Media Bias? What Media Bias Meng?
As Coloradans collectively work to solve the puzzle of what to do about illegal immigration, they can be hindered by newspaper articles that report only part of the story. Consider, for example, two recent stories in The Denver Post.Can you smell the open borders desperation?
Because Colorado legislators have been looking to Georgia’s new laws about illegal immigration as a possible model for our state, the Post was smart to assign Karen E. Crummy to get a Georgia perspective (”Legislator: Ga.’s law no panacea,” June 29).
Unfortunately, Crummy interviewed a single Georgian, State Sen. Sam Zamarripa, who voted against the reform package. Crummy’s lead disingenuously described Zamarripa as “A Georgia state senator who helped draft a law that cracks down on illegal immigrants.” More precisely, Zamarripa earned the praise of the former Mexican consul in Atlanta for successfully working to weaken the law after it was apparent that it could not be defeated.

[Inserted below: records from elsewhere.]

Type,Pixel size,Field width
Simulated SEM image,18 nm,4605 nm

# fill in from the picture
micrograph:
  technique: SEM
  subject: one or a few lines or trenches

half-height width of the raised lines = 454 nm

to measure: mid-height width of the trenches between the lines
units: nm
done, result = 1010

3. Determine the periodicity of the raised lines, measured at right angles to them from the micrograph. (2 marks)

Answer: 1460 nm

Crummy did not inform readers that Zamarippa has served on the board of the Mexican American Legal Defense and Educational Fund, a pro-illegal alien lobby, that Zamarippa has pushed for giving driver’s licenses to illegal aliens, and that he is a founder and director of Banco Unido, a bank that has been criticized for making mortgage loans to illegal aliens.
Yet Crummy wrote: “Although Zamarripa helped refine Georgia’s illegal-immigration law, he didn’t vote for the final measure.” Her phrasing created the false impression that Zamarripa was a something other than Georgia’s leading opponent of restrictions on illegal immigration.
A complete story about the Georgia law should have included the perspective of a skeptic such as Zamarripa, but also should have included the perspective of a supporter, such as the bill’s sponsor.